When conference participants interrupt a speaker with applause, you know the speaker has struck a chord. This happened when Alan Davis, past editor in chief of IEEE Software, gave a talk on improving the requirements engineering process at the NASSCOM (Indian National Association of Software and Services Companies) Quality Summit in Bangalore in September 2006. He was explaining why a marketing team will often agree with developers on additional features and a compressed delivery schedule that both sides know to be unrealistic. The truth is that this places the two parties in a Machiavellian win-win situation. When the product's delivery is inevitably delayed, the developers will claim that they said from the beginning that they couldn't meet the schedule but that marketing insisted on it. The marketing people also end up with a convenient scapegoat. If the product launch is a flop, they can say they missed a critical marketing time window owing to the product's delay. Where else are we playing such games?
Consider a 15-year-old software system. Its design doesn't match the environment it operates in, its original developers have matured during its lifetime, and hundreds of fixes and improvements have accumulated thick layers of "cruft" (redundant or poorly designed areas) all over its code base. Any sensible software engineer would argue that the system is ready for scrapping and rebuilding from scratch.
However, pointing out this fact is bad for all parties involved. It shows that developers haven't really done a stellar job over the years; they'll have to admit that many of their design decisions turned out to be incorrect. Getting a system's design wrong is natural because, first of all, the environment a system operates in changes the moment the system is installed and, second, because the expectations people have of a system change with time. To get a feeling of changed expectations, try typing a page on a typewriter—once considered to be the perfect tool for writing neat documents. In this context, hindsight is treacherous and unfair because it changes the rules of the game, after the game has finished. Although in the year 2000 Pets.com managed to raise US$82.5 million in an IPO, seven years later those same people who bought Pets.com stock would ask: "A site selling pet food over the Web? What were they thinking?"
Additionally, in our relatively young profession, many aging systems were originally written by rookie programmers who were cutting their teeth on code for the first time. So, the product is likely badly designed, its code lacking in structure and consistency. I often look at code I wrote several years ago, and I can immediately realize in which phase of programming immaturity and folly I was in. There was a phase when I thought that "shrt idntfrs wr cool," one where I tried to exploit every trick of the C programming language—because I could—and one where I hadn't yet learned to comment my code (even if the only eyes that would see it were my own). I wonder what I'll think in 10 years of the code I write now.

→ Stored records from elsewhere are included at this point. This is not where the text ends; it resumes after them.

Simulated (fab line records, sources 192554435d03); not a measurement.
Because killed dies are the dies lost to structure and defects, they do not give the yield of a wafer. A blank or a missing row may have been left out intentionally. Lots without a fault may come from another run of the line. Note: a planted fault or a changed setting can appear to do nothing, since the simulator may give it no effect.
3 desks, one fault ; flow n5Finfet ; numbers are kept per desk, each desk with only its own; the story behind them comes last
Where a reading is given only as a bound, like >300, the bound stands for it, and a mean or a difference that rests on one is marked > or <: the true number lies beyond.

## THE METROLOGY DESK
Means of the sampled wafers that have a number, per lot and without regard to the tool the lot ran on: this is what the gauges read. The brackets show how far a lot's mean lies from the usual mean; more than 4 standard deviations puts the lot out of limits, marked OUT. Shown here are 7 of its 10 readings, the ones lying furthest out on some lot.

Even if by chance a system was perfectly designed from the start to match the environment it would be used-in in 10 years time, its code would still show the signs of time. Successive fixes and improvements typically violate initial assumptions. Developers who fail to understand an aspect of the system's design will add their bit in a different way. Or, even if they understand the design, they might not understand the system's coding conventions and use different ones. This occurs often in systems written in languages such as C++, where incompatible identifier naming conventions coexist, even within the language's own libraries. Worse, other developers will duplicate code, violating the Don't Repeat Yourself (DRY), single point of control principle, increasing the risks of future changes. In sum, the code will accumulate cruft and become unmaintainable.
We're accustomed to aging in the physical world. We know that people, dogs, cars, ships, clothes, and computers have a finite lifetime. Our experience with immaterial creations is mixed. The works of Homer, Shakespeare, Mozart, and, dare I say, the Beatles haven't really deteriorated over the years. On the other hand, a journal article in software engineering passes its prime (it reaches the so-called aggregate cited half-life) in eight years; in the sprightly field of nanotechnology, this figure is just four years. Unfortunately, we haven't yet come to terms with the idea that software ages, often beyond salvation.
So what can developers do when faced with an aged software system? They could simply come clean. Claim that the code that they were paid to design, write, and maintain is a pile of excrement and ask for another chance to do it right. Even the most thick-skinned and politically naive developer will, however, realize that this isn't a smart move. Coming clean is also a problem for the developers' managers, because they'll have to explain the mess to their higher-ups.
This is where a silver bullet comes in handy. Imagine a system that cost $300,000 to develop and in which, over the years, its owners invested another $700,000 to maintain and enhance. Starry-eyed managers might think they have a system worth a million dollars on their hands, but we all know that due to its age, the system's real value is a tiny fraction of that. The developers continually find themselves in the uncomfortable position of having to explain why new changes are so costly and time-consuming and why each improvement and fix introduces so many new bugs.
One day, a godsend order for a major enhancement comes in, and the developers estimate its cost at $500,000. Before their client has time to recover, they claim that a revolutionary new technology is available that will let them build with this sum both the existing system and the new enhancement from scratch. Moreover, by adopting this new technology, future enhancements will cost only a fraction of what they would cost using the old technology.
The precise nature of this technology claiming to offer dramatic productivity improvements is unimportant. At various times, this silver bullet has been known by names such as structured programming, object-oriented languages, 4GLs (fourth-generation programming languages), CASE (computer-aided software engineering) tools, RDBMSs (relational database management systems), XML, visual programming, n-tier architectures, managed code—the list goes on. What's important is that the move suits everybody perfectly. Developers can abandon their old code without having to explain the awkward truth; they'll also get to update their technical skills and brighten their employment prospects. Managers will be seen as heroes for taking a bold step with the new technology (in management, action is often mistaken for achievement). Conveniently, at this point an army of vendors will also step in to offer to their eager listeners supporting evidence and success stories. And—this is the icing on the cake—by following this route, developers and managers also buy an insurance policy. If the transition plan fails and the bullet's magical productivity increases don't materialize, they can claim that the technology is still immature or had hidden flaws.
What's my opinion of this charade? Software ages and becomes increasingly expensive to maintain. New technologies offer modest but not spectacular improvements in productivity. It's therefore sensible from time to time to rebuild a system from scratch. It might be harmless and politically expedient to claim that we've found a silver bullet, but it's even better to know what we're really doing.